Mihama, Mie
Peel an Iyokan somewhere along the Kisei Main Line and the scent fills the carriage before you've even set down your bag. This is citrus country — Mihama-cho, in the southern reaches of Mie Prefecture, where groves of Unshu mikan and Maiyaa Lemon climb the hillsides and the harvest, spread across varieties, runs through most of the year. The town's economy is quietly organized around this fact: when one variety finishes, another begins.
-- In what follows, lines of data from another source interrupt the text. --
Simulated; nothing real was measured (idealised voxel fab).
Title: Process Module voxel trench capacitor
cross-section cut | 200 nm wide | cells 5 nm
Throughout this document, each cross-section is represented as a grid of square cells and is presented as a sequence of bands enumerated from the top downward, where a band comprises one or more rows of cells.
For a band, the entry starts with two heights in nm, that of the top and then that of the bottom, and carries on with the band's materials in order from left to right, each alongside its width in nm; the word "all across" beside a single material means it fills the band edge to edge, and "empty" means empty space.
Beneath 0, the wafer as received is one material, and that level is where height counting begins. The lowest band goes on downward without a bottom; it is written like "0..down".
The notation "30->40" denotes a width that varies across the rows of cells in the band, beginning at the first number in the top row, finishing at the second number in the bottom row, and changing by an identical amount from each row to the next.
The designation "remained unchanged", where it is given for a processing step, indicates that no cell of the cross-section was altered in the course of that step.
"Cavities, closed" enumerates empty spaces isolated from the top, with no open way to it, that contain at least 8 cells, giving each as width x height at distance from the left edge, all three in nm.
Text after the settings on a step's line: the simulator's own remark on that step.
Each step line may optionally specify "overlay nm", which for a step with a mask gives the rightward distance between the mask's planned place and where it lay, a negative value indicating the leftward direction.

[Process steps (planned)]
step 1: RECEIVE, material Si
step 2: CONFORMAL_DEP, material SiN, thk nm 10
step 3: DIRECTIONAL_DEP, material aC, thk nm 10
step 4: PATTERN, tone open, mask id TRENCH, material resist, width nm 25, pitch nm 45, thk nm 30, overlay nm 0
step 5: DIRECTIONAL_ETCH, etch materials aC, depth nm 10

To the east, the land flattens and meets the sea. Shichiri-Mihama is a long stretch of rounded pebble beach — not sand, but smooth grey stones that shift underfoot and catch the light differently at every hour. It runs along the Kumano-nada coast and falls within the Yoshino-Kumano National Park, protected but not fenced off. The road that follows it passes the roadside station Paaku Shichiri-Mihama, where the pebble shore is close enough to hear. Inland, at the opposite edge of town, the mountains begin — Fudo-no-Taki, a waterfall in the hills, and Kaze-den-toge, a pass with views that belong to a different register than the coast.
What lingers is the ordinariness of the arrangement: citrus on the slopes, pebbles at the shore, a town that has been doing this since before the 1958 merger that joined Atawa, Kanziyama, and Ichiki-Oroshi into what Mihama-cho is today.